Becoming Animal: Monstrous Intoxications

Riot Parks, Psychogardens and Black Yards: Sites of Labor and Alienation

Songs the Plants Taught Us: Green Bewitching

Afterword

Bibliography

Fig 1 Tom Heidlebaugh The Laughing Bear c 1968 Introduction I have a - фото 1

Fig. 1: Tom Heidlebaugh, The Laughing Bear, c. 1968 .

Introduction

I have a few thousand vinyl records acquired since I was a teenager. Usually grouped by artist or genre, their significance for me has always evolved in relation to biography and musical preferences. As I also have an interest in extremely unconventional music, I wondered what these records might reveal if listened to at face value. Surely their strange lyrics and sound would offer unexpected insight into familiar subjects. At the very least these provocative songs would trigger the question, ‘How on earth did they imagine that?’, and so lead on to wilder kinds of research. Ignoring genre and musical quality, to listen to the collection as an index presented new associations. Evaluating recklessly eccentric music according to what it said about war, politics, murder, art, sex, plants, and airplane crashes, threw together entirely dissimilar records that grouped themselves around ideas. Even musical disasters had traction here for the disproportionate match of ambitious concepts with uneven musicality. This index was not meant in Roland Barthes’ sense of listening for signs of alarm or reassurance to protect one’s mental and physical boundaries. In terms of records, Barthes’ kind of indexical listening amounted to musical gatekeeping with exposure only to manageable sound. This other index welcomed unmanageable and musically inconsistent records for the odd intuitions they brought to old themes. The first attempts I made at this indexical approach were in art galleries and performance venues under the title of ‘bad music seminars’, spinning and discussing strange vinyl records on a wide range of topics. Those improvised performances involved readings that could only scratch the surface of the music’s content. To get deeper into it this book had to focus on a much smaller number of subjects where the three chapters have been limited to our relationship with the natural world, in particular our interconnectedness with animals, managed nature and plants. Titled after song lyrics, each chapter’s sections follow paths opened up by strange music. A centrifugal flow of ideas spins out from the vinyl, braiding together an expanding range of cultural, historical, and political relations.

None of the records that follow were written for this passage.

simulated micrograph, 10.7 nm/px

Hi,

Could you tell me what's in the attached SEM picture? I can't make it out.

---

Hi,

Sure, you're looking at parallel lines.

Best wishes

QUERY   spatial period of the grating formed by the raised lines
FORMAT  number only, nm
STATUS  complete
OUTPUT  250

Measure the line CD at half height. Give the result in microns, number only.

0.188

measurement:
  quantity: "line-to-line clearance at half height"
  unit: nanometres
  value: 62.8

The cultural history behind these unusual records is taken as entwined with the material qualities of vinyl. They complicate each other to make the records’ sonic engagement with the natural world unpredictable and sometimes baffling. We can hear musicians listening to, and participating in, what they regard as nature, drawing unexpected conclusions from their attempts to communicate what they find. In the process musicians become animal and plant, and reveal the allegorical complexities of flowers and gardens. Strange vinyl records provide unlikely evaluations of our presumptive attachments to nature. Some records reveal the insight, struggle, and comedy of relating to the non-human through effortful mimicry, analogy, or guardianship. Here, being human is always insufficient, always prompting temporary surrender to animal and plant worlds. Others concern our conflicted participation in the organized nature of gardens, farms, and parks where rights of access, degrees of management, and ownership of symbolic values can turn these venues into sites of protest and violent conflict. Listening to the off-centre convictions of these odd records brings alternative perspectives to Jacques Attali’s claim that ‘the world is not for the beholding. It is for hearing. It is not legible, but audible’ (Attali, 1985: 3). They show Attali’s own listening as circumscribed by class, colonialism, and musical idiom, while unmoved by everyday noise and non-human sounds.

The longevity of vinyl records is a success story after decades of experimentation with heavier, more brittle materials like shellac, that is derived from the lac beetle and so has the most exploitative connection to non-human species. The material connection of vinyl to nature is the result of millennia of sedimentary deposits of microorganisms and algae that created the oil from which records are manufactured. Most human activity exploits finite resources but vinyl’s material ancestry should be scrutinized for the environmental impact of fossil fuel production and of the record manufacturing process itself. As its name suggests, polyvinyl chloride resin, or PVC, is the result of polymerising vinyl chloride monomer once it has been produced through the heat treatment of ethylene dichloride, itself made from chlorine and oil-extracted ethylene. Even if PVC is recyclable, this chain of engineering and chemistry leaves waste and pollution in its wake.

In spite of their environmental impact, durable and lightweight vinyl records stimulated a frenetic global musical exchange as jazz, rock, and funk traded with calypso, reggae, hi-life, salsa, and samba across diasporic and émigré routes to impact the way music was made in Europe and the Americas. The affordability of pressing and distributing vinyl records emboldened unknown musicians and provoked the formation of small independent recording studios and labels. From the 1950s the surge in vinyl releases generated new younger audiences who claimed representation from emerging music genres and as a result often became musicians themselves. Paradoxically, what Attali critically termed the expansion of capital speculation into exploitative and repetitive stockpiled songs also enabled the cultural inventiveness of young listeners whose acumen and enthusiasm continue to influence musical development.

Fig 2 Mighty Spoiler The Bed Bug 1978 Selected record covers are - фото 2

Fig. 2: Mighty Spoiler, The Bed Bug, 1978 .

Selected record covers are reproduced here as a reminder that listening is influenced and remembered through its promotional design. The term ‘anamnesis’ has been used to indicate the typically involuntary memory effect provoked by some acoustic events, particularly music (Augoyard and Torgue, 2005: 21). While music may trigger the more powerful memories, encountering record cover imagery causes many to experience intense recollections. Where the first point of encounter with strange music is likely to be the record sleeve’s unusual imagery and typography, dues are owed to the visions of such inventive designers.

Sonic Wilderness accesses the critical value of obscure and marginal vinyl where other books on music usually resort to the most well-known anti-disciplinary record releases to explore complicated cultural histories. While much of the literature on weird and unlistenable records treats them as musical freak shows, Sonic Wilderness recognises their nonconformist acoustics as subversive cracks in normative popular music and invites their careful appraisal.